Raiders: 5 questions for Carson Palmer
![]() |
| Raiders QB Carson Palmer is on pace to break his all-time passing yards for a season. He faces a Chiefs' team that boasts some star-power on defense. (US Presswire) |
Raiders quarterback Carson Palmer has passed for 1,732 yards and is on pace to throw for a career-high 4,619 yards. He'll try to add to his passing totals Sunday at Kansas City against a struggling Chiefs team that is 1-5 but ranks a decent 13th against the pass and has some star-power on defense.
In his first game as a Raider last year -- five days after being traded to Oakland -- Palmer came off the bench in the second half of a 28-0 loss to Kansas City in Week 7 and threw three picks. In the rematch at Kansas City on Dec. 24, he completed 16 of 26 passes for 237 yards and one TD with two interceptions in a 16-13 in overtime win.
Question: What do you see when you watch the Chiefs on tape? What jumps out at you?
Palmer: "The first thing that jumps out at you is you look at their record and you watch them play, and you look at the personnel they have. They've lost some weird games in really kind of some weird ways, but defensively, personnel-wise, it's a very, very good group. Personnel-wise as good as there is in the NFL. Coach says there are six first-round draft picks, a handful of guys that have been to the Pro Bowl and four guys drafted in the top five or 10 picks. So it's a very, very gifted group. A very talented group that's desperate for a win coming off a bye. It's going to be an extremely physical game and we've got our mind set for that and we're ready for that. But it's going to be a battle. It's going to be a four-quarter battle."
Question: What did you learn from the two games you played against them last year?
Palmer: "I felt the physicalness of the game. It's a really good front seven. A big, physical front seven. With a safety (Eric Berry) that was a top five draft pick that went to the Pro Bowl his rookie year that's now coming back -- so he's being added to the team -- that I didn't play against last year. But just, an in-division game. It's a big-time rivalry. It means a lot to that city. It obviously means a lot to the Raider Nation. So their fans will be ready for us. It's not going to be nice and quiet and easy. They're going to make it difficult on us."
Question: One of the questions you hear most often from fans lately on Twitter is, 'Why don't they just run ho-huddle all the time if they're so good at it?' Is that viable at all?
Palmer: "No. If that's all you're going to come into the game with you completely limit yourself, from personnel groups, to formations, to protections, red zone, third down, backed up. It's not feasible. It's a good change-up. It's a good change of pace thing for us. It gets us out of a rut every once in awhile and it also keeps a defense on their toes and keeps a defense preparing for it. But it's not something that you can just run all the time."
Question: What's the key to getting the regular offense going and not getting in a rut?

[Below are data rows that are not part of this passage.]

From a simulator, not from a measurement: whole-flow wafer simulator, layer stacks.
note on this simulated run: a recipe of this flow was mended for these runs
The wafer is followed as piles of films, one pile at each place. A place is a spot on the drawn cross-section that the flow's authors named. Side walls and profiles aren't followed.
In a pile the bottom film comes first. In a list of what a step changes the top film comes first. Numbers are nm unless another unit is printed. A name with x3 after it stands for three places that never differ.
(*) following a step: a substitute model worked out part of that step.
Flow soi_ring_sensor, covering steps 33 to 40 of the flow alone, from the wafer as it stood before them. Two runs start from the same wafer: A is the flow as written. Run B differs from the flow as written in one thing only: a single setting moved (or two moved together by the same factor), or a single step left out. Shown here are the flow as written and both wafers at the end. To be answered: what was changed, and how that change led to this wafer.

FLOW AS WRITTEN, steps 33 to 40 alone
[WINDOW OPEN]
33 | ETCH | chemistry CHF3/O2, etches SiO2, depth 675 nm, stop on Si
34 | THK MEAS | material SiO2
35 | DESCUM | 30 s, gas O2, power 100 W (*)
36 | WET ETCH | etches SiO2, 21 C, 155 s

Palmer: "The first thing is to run the football and be more effective running the ball. We have to do that. We know that. It starts with me in my tracks and getting the ball to the back deep enough, then goes to the offensive line giving Darren chances, and Darren making his reads and receivers blocking downfield. Again, back to me, audiblizing if it's a bad look to run into. So it's not one person or one position group or one thing. It's a collective effort and we've got to get better, because once that gets going, then the play-action, and the nakeds and the bootlegs and the shots downfield really start to open up for you."
Question: How much has switching to no-huddle during the course of the game helped you in two-minute and crunch-time situations because in the three close games, you've been very proficient at the end?
Palmer: "Every game we've been in, we've been pretty efficient in the two-minute offense. We've had success in no-huddle. We've not had success in no-huddle. I just think it's something, you change it up, you do it for a series here, and a series there, and the defense isn't quite ready for it. But that up-tempo style, we have a bunch of young guys on offense that have fresh legs. When you play an older defense it works really well, too. It's a good change-up for us and we've been successful in it, but like I said there's been times we haven't been successful."